Nagashibina-no-sato Mochigase (Mochigase Society of Commerce and Industry home page)
Access : Take a bullet train from Tokyo Station to Okayama Station. Take the Super Inaba #5 and transfer to the JR Inbi Line at Chizu Station, and get off at Mochigase Station. (Time required: about 5 hours 40 minutes)
 

Japanese doll as popular souvenir

Smaller dolls are highly popular as a souvenir from Japan. Wooden Kokeshi doll has unique figure with a round head on a long cylindrical body. It was originally a girls’ toy. But the rich variety of its designs and shapes was revaluated and it has become an ornamental doll for adults to enjoy. Many souvenir shops that have Kokeshi dolls are found on the Nakamise shopping street in Asakusa, Tokyo. As it is small and light and is priced around 1,000 yen, it is suitable for souvenir.
 
Hakata in Fukuoka, the largest business city in Kyushu region, has one of the Japanese traditional art crafts Hakata Ningyo (Hakata doll). Hakata doll is an unglazed clay doll painted with earth pigments. The features of Hakata doll are its white skin which is smooth and beautiful and the warm colors of earth pigments. Hakata doll is the Japanese typical clay doll which is even exported overseas.
 
Tsugaru Kokeshi Hall
72-1, Toyama, Fukuroaza, Kuroishi-city, Aomori
0172-54-8181
9:00 a.m. - 5:00 p.m. 
Open year-round (From December to March :closed at 4:00 p.m.)
Admission:1st floor free , 2nd floor adults:300yen, High school students:250yen, Junior High school students or elementary school students:150yen

Access : Take a bullet train from Tokyo Station to Shin-Aomori Station which takes about 3 hours 40 minutes. Take the free shuttle bus “Kuroishi Kokeshi-go” to Tsugaru Densho Kogei Museum which takes about 70 minutes.
 
Hakata Traditional Craft Center
6-1, Kamikawabata-machi, Hakata-ku, Fukuoka-city
092-409-5450
10:00 a.m. – 6:00 p.m. (Last admission 30 minutes before closing)
Closed:Wednesdays (Wednesday is open if it falls on a national holiday, and the day after that will be closed), December 29 - 31
 

Dolls as traditional culture

Dolls are not just an ornamental object or children’s toy but have been special for Japanese and they are a part of people’s life. The Chinese characters for the Japanese word Ningyo (人形) literary mean “human figure.” By likening a doll to a human being, Japanese have used a doll to get rid of misfortune thinking that it would undertake misfortune such as illness or injury for them. Also it is said that dolls have souls so that just like when a person passed away a ceremony is held at a temple or shrine to comfort the souls of the dolls when the dolls become unwanted.
 
Iwatsuki Ningyo Kuyo Ceremony (Iwatsuki Memorial Ceremony for Dolls)
Inside the Site of Iwatsuki Castle Park, 3-4, Ota, Iwatsuki-ku, Saitama-city, Saitama
048-757-8881
Holidays November 3 * Rain or shine
10:00 a.m. - 2:00 p.m.(Ceremony: 11:00 a.m. – 12:00 p.m.)

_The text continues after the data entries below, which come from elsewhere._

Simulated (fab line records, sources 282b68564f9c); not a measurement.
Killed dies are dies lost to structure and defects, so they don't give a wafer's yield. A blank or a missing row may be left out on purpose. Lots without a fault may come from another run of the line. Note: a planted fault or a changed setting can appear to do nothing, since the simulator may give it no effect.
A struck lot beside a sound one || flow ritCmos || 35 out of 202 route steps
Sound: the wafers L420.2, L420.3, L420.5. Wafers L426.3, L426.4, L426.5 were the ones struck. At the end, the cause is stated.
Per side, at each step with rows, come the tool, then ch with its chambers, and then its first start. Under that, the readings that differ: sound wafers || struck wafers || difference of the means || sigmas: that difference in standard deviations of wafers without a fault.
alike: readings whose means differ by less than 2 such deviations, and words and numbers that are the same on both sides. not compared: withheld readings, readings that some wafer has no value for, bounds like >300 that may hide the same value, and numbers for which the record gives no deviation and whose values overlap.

Access:Take the JR Keihin Tohoku Line or Shonan Shinjuku Line from Tokyo Station to Omiya Station and take the Tobu Noda Line to Iwatsuki Station. It is about a 23 minute walk from the station.
 

Ningyo Joruri, the Japanese puppet show

The culture to enjoy looking at dolls has become a sublime stage art. And that is the Ningyo Joruri puppet show, the Japanese traditional performing art. Three puppeteers manipulate a large doll making it dance to the music and perform according to the narration to unfold a story. The doll looks as if it were given life by the refined and vigorous movement. It is worth to see.
 
National Theatre
4-1, Hayabusa-cho, Chiyoda-ku, Tokyo
03-3265-7411
Date of performance, curtain time and ticket price vary by program.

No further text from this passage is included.